Do you remember the pure bliss of marriage following your wedding day? All the love, opening presents, smiling and enjoying the beginning of a new journey was at it's highest. Fast forward a few years or even months, and the feeling is not as potent anymore. You're both busy with work, kids might be in the picture, marriage is not a priority, and you're too tired to even talk with one another at the end of the day. It doesn't mean you are no longer in love, but you might miss the person you were dating before you got married.
My husband and I had become parents by the time we reached our first anniversary, and it saddens me to say that it was not a good celebration. I felt depressed, self-conscious, exhausted, and was not in the mood to talk about my day when my husband got home from work. Luckily, being a type 5 personality (Enneagram Test), I did some research I found a book with raving reviews. I spoke to my husband, and we both decided to read it (We purchased the audiobook!) on our own time. The first few chapters opened my eyes and helped me understand why my husband and I no longer had the relationship we once did. Of course, everything changes when introducing children, but this book was precisely for that situation. His Needs, Her Needs for Parents: Keeping the Romance Alive by Willard F. Harley, Jr.

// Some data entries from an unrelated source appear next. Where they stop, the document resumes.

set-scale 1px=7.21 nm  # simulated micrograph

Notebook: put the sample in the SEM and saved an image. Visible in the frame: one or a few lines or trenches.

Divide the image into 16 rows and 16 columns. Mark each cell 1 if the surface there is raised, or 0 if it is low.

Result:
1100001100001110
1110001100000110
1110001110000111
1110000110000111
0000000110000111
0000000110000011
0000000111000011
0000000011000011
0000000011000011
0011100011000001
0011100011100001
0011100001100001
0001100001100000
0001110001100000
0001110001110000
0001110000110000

Although there are plenty of things to take away from the book, here are the top 3 that made the most significant impact on our relationship.
MAKE TIME FOR EACHOTHER
According to the book, we need to spend fifteen hours a week alone without kids, family, or friends. It
sounds impossible, but it's not! If you think about it, 2 hours a day is already 14 hours. Consider what you used to do before you got married. Go to dinner, hiking, watch a movie, road trips, whatever it may be. I'd be lying if I said we'd gotten it down to a tee, but some weeks (months) are more stringent than others.
HIGH'S AND LOW'S
It might seem silly at first, but try to share the highlights and lows of the day. No matter how big or how small it will give you a reason to talk. When you least expect it, you'll be having full-on conversations.
INTIMATE EMOTIONAL NEEDS
I could probably write a book about this topic, but luckily for you, there's already one written! He explains that we all have different priorities as far as what we need in a marriage. For you, it might be "affection, conversation, honesty, financial support, and family commitment." For him, it might be "sexual fulfillment, recreational companionship, an attractive spouse, domestic help, and admiration." See the difference? If we do not know what our partner's intimate emotional needs are, how can we fulfill them? Just ask!
I sincerely hope this encourages you to buy the book/audiobook if you feel your marriage isn't what it should be. If you have kids or plan on having kids, I recommend both parents to read it. He includes some chapters on parenting and how to make decisions together without it being an issue, but for the most part, the relationship chapters were our biggest takeaway.